Brainscan 21: irreconcilable differences
Alex Wrekk
http://www.portlandbuttonworks.com/
This zine is complicated.
I don’t mean that comment to be flippant or dismissive. Quite the opposite. I’ve never read a zine that had me examining my own behaviour and the behaviour of my partner to the extent that I felt the need to sit down and have an intense talk with my partner about our relationship. It’s that level of personal involvement with the content and its implications that earns it this comment from me.
As Alex Wrekk puts it, Brainscan 21: irreconcilable differences “started out as a letter to explain my perspective to someone, to give context to my behaviors and concerns.” Inside, Alex documents thoughts, feelings, and the unanswered questions that surrounded her through her six-year relationship that eventually came to an end due to many things including emotional abuse.

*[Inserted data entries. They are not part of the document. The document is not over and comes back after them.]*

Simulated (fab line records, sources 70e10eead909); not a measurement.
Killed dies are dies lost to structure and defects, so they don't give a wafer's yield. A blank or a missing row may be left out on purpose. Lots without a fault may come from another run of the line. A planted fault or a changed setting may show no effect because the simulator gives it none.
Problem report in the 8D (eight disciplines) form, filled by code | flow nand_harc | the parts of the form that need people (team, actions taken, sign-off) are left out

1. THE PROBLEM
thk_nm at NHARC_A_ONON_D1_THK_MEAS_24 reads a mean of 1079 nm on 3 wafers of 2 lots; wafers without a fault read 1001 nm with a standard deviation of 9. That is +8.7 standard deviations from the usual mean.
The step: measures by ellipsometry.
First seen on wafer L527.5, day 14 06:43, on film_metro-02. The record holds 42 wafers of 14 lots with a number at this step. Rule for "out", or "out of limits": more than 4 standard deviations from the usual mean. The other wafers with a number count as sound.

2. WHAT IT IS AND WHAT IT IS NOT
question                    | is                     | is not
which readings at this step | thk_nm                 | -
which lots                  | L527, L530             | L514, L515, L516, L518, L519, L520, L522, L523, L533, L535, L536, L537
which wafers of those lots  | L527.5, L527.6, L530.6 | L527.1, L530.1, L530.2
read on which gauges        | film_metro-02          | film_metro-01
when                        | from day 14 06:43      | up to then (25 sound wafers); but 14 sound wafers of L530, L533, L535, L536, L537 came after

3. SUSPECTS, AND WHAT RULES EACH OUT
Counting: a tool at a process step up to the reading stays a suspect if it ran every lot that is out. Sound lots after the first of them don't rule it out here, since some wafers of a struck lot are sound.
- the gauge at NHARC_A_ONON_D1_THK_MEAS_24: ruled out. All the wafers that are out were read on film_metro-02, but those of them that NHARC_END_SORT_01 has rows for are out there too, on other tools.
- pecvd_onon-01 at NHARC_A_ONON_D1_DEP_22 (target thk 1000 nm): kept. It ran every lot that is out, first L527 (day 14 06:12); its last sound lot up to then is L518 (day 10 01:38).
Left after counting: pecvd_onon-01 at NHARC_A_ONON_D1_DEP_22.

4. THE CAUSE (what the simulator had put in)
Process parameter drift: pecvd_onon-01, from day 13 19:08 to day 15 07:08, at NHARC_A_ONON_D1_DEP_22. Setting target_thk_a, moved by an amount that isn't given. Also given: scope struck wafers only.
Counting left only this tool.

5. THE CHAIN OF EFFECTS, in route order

What makes this zine a complex one is that it addresses the issues of emotional abuse and power dynamics within relationships. In school, I was taught about sexual abuse, physical abuse, and even mental abuse in a rather cut and dried, black and white manner. But emotional abuse can be a more complicated issue and thus brushed over. And yet I feel like it’s so important because it’s the subtlety of this kind of abuse that can make it so dangerous.
At one point, Alex talked about having picked up a few of the bad behaviours from her ex-partner and how she’d caught herself using them. It was one of those examples that prompted me to have a sit down with Wanderer about the dynamics in our relationship.
Though Alex does talk about specific events, this zine is not a tit-for-tat list of every argument or event. Alex keeps it very much to her perspective, thoughts, and feelings during this time. If I had to guess, I’d say it was written very close to everything or at least during a time when everything was still quite raw. There’s an almost ‘foggy’ nature to some of Alex’s writing, especially at the end when musing the bigger picture: abuse in a society that seems to support the psychopath, the sociopath, the abuser, the manipulator. A ‘fogginess’ that I recognise in myself.
As someone who grew up with abuse, however, it’s hard not to inject my own thoughts and feelings regarding working through things into Alex’s experience of working through things. This is also something that makes this zine complicated – at least, for me to review it.
All in all, this is a zine I would recommend because there’s so much here to think about but also because it’s important for these experiences to be shared.